The results demonstrate that suppression does not merely reduce fire extent; by preferentially eliminating low- and moderate-intensity fires, regressive suppression directly biases the realized fire regime toward the most severe, high-intensity events. This suppression bias amplifies the effects of climate change and fuel accumulation, making area burned and high-severity fire more sensitive to increasing aridity and fuel loads, and reducing pyrodiversity (diversity of fire effects). Consequently, ecosystems, species, and people are disproportionately exposed to extreme fire behavior, which has ecological ramifications (e.g., selection for traits conferring resistance or resilience to high-intensity fire, reduced regeneration opportunities, and increased probability of state shifts) and social implications (public perception of wildfire shaped by extreme events, decreased support for fire use and active fire management). Conversely, progressive suppression—allowing lower-intensity fire to spread while more strongly targeting higher-intensity fire—maintains lower severity and greater diversity of fire effects and slows the rate at which climate change and fuel accumulation translate into increased area burned and severity. This approach can effectively "buy time" for ecosystems and societies to adapt. However, implementing progressive suppression faces cultural, policy, safety, and practical constraints, including narrowing operational space as conditions become more fire-conducive and increased exposure to frequent, low-level smoke. Overall, the findings indicate that integrating the suppression bias into assessments of fire regimes is essential. Management that enables fires to burn under moderate conditions, combined with intentional fire (prescribed and cultural burning), can reduce severity, increase heterogeneity, and moderate the pace of change—even as climate warms and fuels accumulate.

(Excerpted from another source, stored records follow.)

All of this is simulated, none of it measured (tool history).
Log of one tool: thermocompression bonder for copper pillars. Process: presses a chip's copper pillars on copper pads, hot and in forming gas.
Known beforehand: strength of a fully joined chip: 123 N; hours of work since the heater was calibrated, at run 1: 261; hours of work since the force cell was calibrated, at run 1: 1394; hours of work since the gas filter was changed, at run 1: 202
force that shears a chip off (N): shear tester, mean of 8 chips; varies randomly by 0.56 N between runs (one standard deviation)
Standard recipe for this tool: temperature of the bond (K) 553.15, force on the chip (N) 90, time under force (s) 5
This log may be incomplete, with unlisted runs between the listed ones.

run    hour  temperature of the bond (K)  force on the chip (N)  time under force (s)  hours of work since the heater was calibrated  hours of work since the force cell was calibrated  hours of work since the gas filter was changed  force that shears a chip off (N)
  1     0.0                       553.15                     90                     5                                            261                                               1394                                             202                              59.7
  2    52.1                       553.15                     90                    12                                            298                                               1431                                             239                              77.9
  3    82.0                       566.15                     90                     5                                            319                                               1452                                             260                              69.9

This study identifies and quantifies the fire suppression bias as a fundamental, direct driver of contemporary fire regimes, independent of the indirect effects of fuel accumulation. Regressive suppression shifts fire activity toward more severe, less diverse outcomes and heightens sensitivity to climate and fuel changes, while progressive suppression reduces severity, preserves diversity of fire effects, and slows increases in burned area. Managing wildfires to safely burn under low and moderate conditions, coupled with intentional fire, is a critical component of coexisting with wildfire and can be as impactful as mitigating climate change, reducing ignitions, or modifying fuels. Future research should empirically test the predicted effects of suppression bias across diverse ecosystems and social contexts and refine models to incorporate spatial heterogeneity, dynamic resource allocation, and coupled feedbacks with fuel accumulation.

The simulation is designed for generality and does not predict fire-scale behavior for specific landscapes. It omits spatial heterogeneity within fires (e.g., topography, within-fire variation in wind and fuels), does not include interannual feedbacks from prior fires (i.e., it does not model the fuel-accumulation feedback of the suppression paradox), and does not explicitly model dynamic suppression resource allocation. These choices likely make the estimates of regressive suppression impacts conservative, as real landscapes under regressive suppression would accumulate fuels faster. Practical implementation of progressive suppression is also constrained by safety, policy, public acceptance, and shrinking operational space under more fire-conducive conditions.